Today's lesson is your first practice session. With enough practice, the skill will make it into your long term memory where is will hopefully be protected against the ravages of forgetfulness. Even if you do forget it, there will be a substantial economy in relearning it.

The problem with most educational programs is that they do not provide the student with sufficient practice for mastering the skill. Here's the schedule for the practicing of this skill in Reading Mastery III:

1. Skip a day, present lesson 4.
2. Next day, present lesson 5.
3. Skip two days, present lesson 6.
4. Skip two days, present lesson 7.
5. Skip three days, present lesson 8.
6. Skip four days, present lesson 9.
7. Skip three days, present lesson 10.
8. Skip four days, present lesson 11.
9. Skip two days, present lesson 12.
10. Skip three days, present lesson 13.
11. Skip two days, present lesson 14.

In the span of about forty lessons (two months in school), this skill is presented to the student 14 times. Each lesson consists of a different rule followed by 3 or 4 questions. Some lessons present variations of the rule, such as "all the green men are small" or "every little girl wants to grow up."

Higher performers who learn information at a faster rate and who retain information with less repetitions can be accelerated by, say, eliminating every other lesson and/or doubling up on the number of lessons taught per day.

Basically each lesson is a delayed retest of the student's ability to successfully recall the information and apply the skill to a similar environment. If the student cannot recall the skill or doesn't understand the skill well enough to apply it, he will not be able to answer the questions successfully. This is the acid test for learning--being able to apply what you've learned.

After lesson 14, the skill is subsumed into more advanced skills. These more advanced skills require student to know this skill in order to complete successfully. The skill is never taught and then left for dead. Otherwise, why bother teaching it in the first place?

Teaching in this way is considered to be drill and kill to our educators. Their idea of educating is to present an elaborate inquiry session (bonus points if manipulatives are used) designed for the student to discover the rule and its application, perhaps have the students perform a few problems applying the skill for homework, leave the skill for dead for sixty lessons, then spiral back around to the skill and teach it again (bonus points if its taught differently). Wash, rinse, repeat.

And they wonder why kids don't learn.

3 comments:

MassParent said...

Riffing on local, interactive testing .vs. comprehensive, centralized testing, I suspect different groups of kids can do this type of material at different rates.

If you've got curriculum aligned feedback to identify which kids need more exposure and more practice to cover the material, and which are getting bored stiff, then you can move the class forward at its pace, and then either set up small groups with remedial (or advanced, tangential, etc) work; assign extra homework; or allocate your Title 1 tutoring time; to those who need more time to cover material.
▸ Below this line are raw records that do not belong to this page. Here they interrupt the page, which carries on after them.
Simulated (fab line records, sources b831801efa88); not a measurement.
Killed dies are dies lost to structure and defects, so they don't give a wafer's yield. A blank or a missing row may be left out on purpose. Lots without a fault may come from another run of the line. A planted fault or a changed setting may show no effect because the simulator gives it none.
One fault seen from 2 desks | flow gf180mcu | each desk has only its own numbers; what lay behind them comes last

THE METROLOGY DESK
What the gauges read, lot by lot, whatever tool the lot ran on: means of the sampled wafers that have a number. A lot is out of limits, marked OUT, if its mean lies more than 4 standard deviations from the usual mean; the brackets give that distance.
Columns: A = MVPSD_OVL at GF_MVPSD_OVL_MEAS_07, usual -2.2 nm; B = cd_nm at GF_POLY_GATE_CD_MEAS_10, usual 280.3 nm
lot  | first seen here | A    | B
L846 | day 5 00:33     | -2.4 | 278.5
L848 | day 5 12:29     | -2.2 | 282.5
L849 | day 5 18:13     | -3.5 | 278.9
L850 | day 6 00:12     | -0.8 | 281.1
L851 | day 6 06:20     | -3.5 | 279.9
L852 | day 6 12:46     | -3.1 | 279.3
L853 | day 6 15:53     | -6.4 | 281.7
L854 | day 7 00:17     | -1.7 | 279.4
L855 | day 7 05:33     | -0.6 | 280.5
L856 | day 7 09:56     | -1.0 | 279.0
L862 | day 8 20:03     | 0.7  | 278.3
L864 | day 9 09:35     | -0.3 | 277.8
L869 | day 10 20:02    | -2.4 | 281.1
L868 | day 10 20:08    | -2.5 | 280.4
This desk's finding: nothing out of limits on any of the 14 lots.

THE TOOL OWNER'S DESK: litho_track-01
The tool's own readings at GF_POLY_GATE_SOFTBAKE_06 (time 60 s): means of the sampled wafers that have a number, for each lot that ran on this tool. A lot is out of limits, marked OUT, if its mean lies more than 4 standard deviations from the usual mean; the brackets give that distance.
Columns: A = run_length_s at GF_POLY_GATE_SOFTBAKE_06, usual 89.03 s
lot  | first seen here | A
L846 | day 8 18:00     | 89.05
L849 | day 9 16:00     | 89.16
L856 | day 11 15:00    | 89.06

Instead of teaching to the test and waiting until the next year to find out if you succeeded, use interactive and immediate feedback to find out what kids know, rather than drilling them on what they ought to know.

I think this one of the basic reasons that choice schools and active parents have kids that achieve at a higher rate than average; they use interactive feedback. That should be done institutionally, and we should shift our technology focus to reap the low hanging fruit in this area rather than redoubling efforts with centralized data processing.

EHT said...

I enjoyed your series of lessons. I did very well. Do I get a gold star?

On the more serious side, please note that some educators see a valid need for these types of lessons. I see a real need for them especially in reading and math in the younger grades.

Your child and my child might be able to acquire skills based on lesson where they "get it on their own", but the very children who the excuses are made for are the ones who need this type of lesson delivery.

The low performing group is going to end up in remediation anyway as long as they are left to "discover", and from what I observe the same type of teaching strategies are employed during the remediation as well. Then we wonder why remediation doesn't work.

KDeRosa said...

I'm very generous with the gold stars. Kids love 'em, even big kids.

I realize that lots of educators get it, I just don't put that standard disclaimer in every time I write.

These kinds of lessons are definitely overkill for the high performers. The man thing a class full of high performers gives you is options. The option to teach inefficicently and/or sloppily.

What I do with my son, is just convert the stuff he gets into independent work or I truncate the lesson. There are some nights where he does a reading, writing, spelling, and math lesson and I say about 5 sentences of teaching. He spends the entire time "doing" the incrementally more difficult work in the current lessons. What's not to like.